Run on Any Cloud with SkyPilot

View as Markdown

In this guide, you will learn how to launch NeMo AutoModel training jobs with SkyPilot. SkyPilot can target public clouds such as AWS, GCP, Azure, and Lambda, and it can also submit jobs to Kubernetes clusters. For a beginner-friendly Kubernetes walkthrough, see SkyPilot + Kubernetes tutorial. For on-premises cluster usage without SkyPilot, see Run on a Cluster (Slurm). For single-node workstation usage, see Run on Your Local Workstation.

SkyPilot is an open-source framework that abstracts cloud infrastructure so you can train on whichever cloud is cheapest or most available at launch time — including automatic spot-instance handling for significant cost savings.

Before You Begin

Complete the following setup steps before launching your first AutoModel job on a cloud provider.

  1. Install SkyPilot with the connector for your target infrastructure:
$uv pip install "skypilot[gcp]" # Google Cloud
$uv pip install "skypilot[aws]" # Amazon Web Services
$uv pip install "skypilot[azure]" # Microsoft Azure
$uv pip install "skypilot[lambda]" # Lambda Cloud
$uv pip install "skypilot[kubernetes]" # Any Kubernetes cluster
  1. Configure access for your target infrastructure, then verify:
$sky check

You should see at least one cloud listed as OK.

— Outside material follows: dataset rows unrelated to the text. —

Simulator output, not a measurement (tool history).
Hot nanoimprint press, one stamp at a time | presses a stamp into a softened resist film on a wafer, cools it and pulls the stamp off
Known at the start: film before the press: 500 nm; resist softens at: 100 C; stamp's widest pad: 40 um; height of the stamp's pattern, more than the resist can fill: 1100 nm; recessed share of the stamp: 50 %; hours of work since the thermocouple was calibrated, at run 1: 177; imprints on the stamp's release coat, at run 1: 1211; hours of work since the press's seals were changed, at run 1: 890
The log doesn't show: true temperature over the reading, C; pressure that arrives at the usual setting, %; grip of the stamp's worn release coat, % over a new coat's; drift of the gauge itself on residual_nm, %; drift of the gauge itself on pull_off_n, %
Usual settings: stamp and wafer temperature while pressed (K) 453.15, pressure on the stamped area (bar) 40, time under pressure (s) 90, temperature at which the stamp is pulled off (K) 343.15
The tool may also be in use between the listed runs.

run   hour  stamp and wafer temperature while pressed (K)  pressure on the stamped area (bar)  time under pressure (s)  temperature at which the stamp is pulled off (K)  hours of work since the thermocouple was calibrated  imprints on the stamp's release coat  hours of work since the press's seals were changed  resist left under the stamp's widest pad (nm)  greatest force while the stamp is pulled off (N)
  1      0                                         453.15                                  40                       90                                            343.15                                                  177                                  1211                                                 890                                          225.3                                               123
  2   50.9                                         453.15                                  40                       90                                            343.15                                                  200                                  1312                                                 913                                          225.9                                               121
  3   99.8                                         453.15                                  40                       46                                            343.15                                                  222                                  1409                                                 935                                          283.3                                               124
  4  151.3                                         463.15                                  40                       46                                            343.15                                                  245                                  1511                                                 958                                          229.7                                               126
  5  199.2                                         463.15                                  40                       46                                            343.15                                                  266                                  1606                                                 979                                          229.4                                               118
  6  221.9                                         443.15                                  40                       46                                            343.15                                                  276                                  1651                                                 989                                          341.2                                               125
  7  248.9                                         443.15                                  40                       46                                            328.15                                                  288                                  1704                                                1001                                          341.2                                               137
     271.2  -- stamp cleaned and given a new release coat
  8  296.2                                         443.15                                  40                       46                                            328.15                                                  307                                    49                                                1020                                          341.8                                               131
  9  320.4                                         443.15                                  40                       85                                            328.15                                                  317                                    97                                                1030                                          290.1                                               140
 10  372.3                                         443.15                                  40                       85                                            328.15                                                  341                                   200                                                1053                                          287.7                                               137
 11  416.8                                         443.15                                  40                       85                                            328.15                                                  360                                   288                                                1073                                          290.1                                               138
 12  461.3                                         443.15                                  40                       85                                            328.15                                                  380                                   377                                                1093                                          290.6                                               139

  1. Set required environment variables:
$export HF_TOKEN=hf_... # Required for gated models (e.g. Llama)
$export WANDB_API_KEY=... # Optional: Weights & Biases logging

Quickstart

Add a skypilot: section to any existing config YAML, then run the same automodel command you already know:

$automodel your_config_with_skypilot.yaml

The CLI detects the skypilot: key, strips it from the training config, uploads the code and config to a cloud VM, and launches training — all in one command.

Configuration Reference

Below is an annotated example for fine-tuning Llama-3.2-1B on SQuAD on a GCP spot T4. A ready-to-run copy lives at examples/llm_finetune/llama3_2/llama3_2_1b_squad_skypilot.yaml.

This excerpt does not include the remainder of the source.